Spheres and Cylinder using triangles?

I am looking for an algorithm to generate
spheres, cylinders, and arcs with triangles
only. I want to provide the dimensions of the shape (ie. radius, coordinates, height) and have an object composed of triangles.

Basically what Im trying to do is do some collision detection using coldet. From my understanding, you have to have a shape consisting of triangles and… I want to test collisions on these shapes.

If there is an easier way, please let me know. I just figured that there was a script or something already out there to do the shape conversions to triangles and that it would be pretty painless.

Thanks for any help.
-Thorrin

Maybe useless but the red book (and in the sample gl code in the sdk) has recursive funcs for sphere generation.

You could take a look at the GLUT sourcecode (or even use GLUT), since it contains glutSolidSphere() which generates spheres build out of QUADs.
And it is quite easy to split each quad in two triangles using the same vertices.

HTH

Jean-Marc.

If you’re just going to use it for collision detection, composing those primitives into triangles is a bad way of doing it. You get less exact shapes, and they’re much slower to test against. Instead, use specialised code to check for intersections between spheres, cylinders and other simple geometric primitives. Check out http://www.realtimerendering.com/int for lots of intersection formulas and code.

Thanks for the suggestions guys! I’ll let you know how things turn out.

-Thorrin

Well, just in case anyone is interested…

Cylinders were pretty easy to triangulate! All you need to do is:

  1. Divide a circle into ‘x’ parts. 32 looked pretty nice.

  2. Get the sin and cos for each of the 32 sections and you have your (x,y) pair for your triangles. Store these in an array.

  3. Draw triangles between each x,y pair, the x,y pair next to it on the circle(ie x+1, y+1), and the center of the circle. If your circle is looking jagged, add more points.

  4. Do the same thing for the bottom of the circle, but translate into the screen a bit on the Z axis (behind the 1st circle).

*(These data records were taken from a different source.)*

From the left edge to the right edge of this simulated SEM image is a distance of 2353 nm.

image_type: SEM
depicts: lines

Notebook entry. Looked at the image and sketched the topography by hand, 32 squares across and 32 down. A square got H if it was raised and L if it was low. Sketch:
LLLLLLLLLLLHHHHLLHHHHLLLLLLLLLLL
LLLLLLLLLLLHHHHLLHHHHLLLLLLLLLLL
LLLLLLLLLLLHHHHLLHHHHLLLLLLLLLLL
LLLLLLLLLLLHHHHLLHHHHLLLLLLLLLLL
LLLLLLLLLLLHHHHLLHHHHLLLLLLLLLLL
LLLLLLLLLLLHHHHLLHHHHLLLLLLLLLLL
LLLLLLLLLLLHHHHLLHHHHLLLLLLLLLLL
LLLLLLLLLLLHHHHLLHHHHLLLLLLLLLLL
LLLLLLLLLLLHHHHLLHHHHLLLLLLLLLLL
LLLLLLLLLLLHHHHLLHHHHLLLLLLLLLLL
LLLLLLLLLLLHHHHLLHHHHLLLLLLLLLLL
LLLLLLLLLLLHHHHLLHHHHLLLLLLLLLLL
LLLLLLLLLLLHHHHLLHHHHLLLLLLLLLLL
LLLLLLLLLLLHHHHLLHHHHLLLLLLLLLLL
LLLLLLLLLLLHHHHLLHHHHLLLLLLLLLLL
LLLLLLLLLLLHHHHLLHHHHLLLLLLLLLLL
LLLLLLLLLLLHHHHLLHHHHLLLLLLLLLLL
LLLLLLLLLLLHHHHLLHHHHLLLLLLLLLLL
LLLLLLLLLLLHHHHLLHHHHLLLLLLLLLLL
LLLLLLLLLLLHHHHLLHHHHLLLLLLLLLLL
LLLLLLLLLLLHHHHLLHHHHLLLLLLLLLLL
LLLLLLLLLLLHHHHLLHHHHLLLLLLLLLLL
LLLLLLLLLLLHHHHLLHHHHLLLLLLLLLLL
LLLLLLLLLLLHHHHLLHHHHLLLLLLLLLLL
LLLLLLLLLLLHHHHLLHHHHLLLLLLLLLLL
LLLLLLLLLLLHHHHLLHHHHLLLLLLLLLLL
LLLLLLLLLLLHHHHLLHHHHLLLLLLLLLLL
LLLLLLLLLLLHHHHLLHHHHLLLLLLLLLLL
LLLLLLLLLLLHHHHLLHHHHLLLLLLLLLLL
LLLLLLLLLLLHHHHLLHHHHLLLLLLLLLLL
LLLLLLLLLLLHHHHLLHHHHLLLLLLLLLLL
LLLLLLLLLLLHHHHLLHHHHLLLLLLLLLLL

  5. Now, go through each pair again, only this time your triangles go between the two circles. You draw triangles between:

a) (x,y), (x+1, y+1) in the top circle and
(x,y) in the bottom circle.

b) (x,y), (x+1, y+1) in the bottom circle,
(x+1, y+1) in the top circle…

Now you have a cylinder looking ‘at’ you. It will look like a circle until you rotate the object. Best/easiest way to do this is to modify one of the nehe tutorials so it can be interactive…

This is one of those ‘a picture is worth a thousand words’ kind of messages, but just read it again and you will get what I’m trying to say!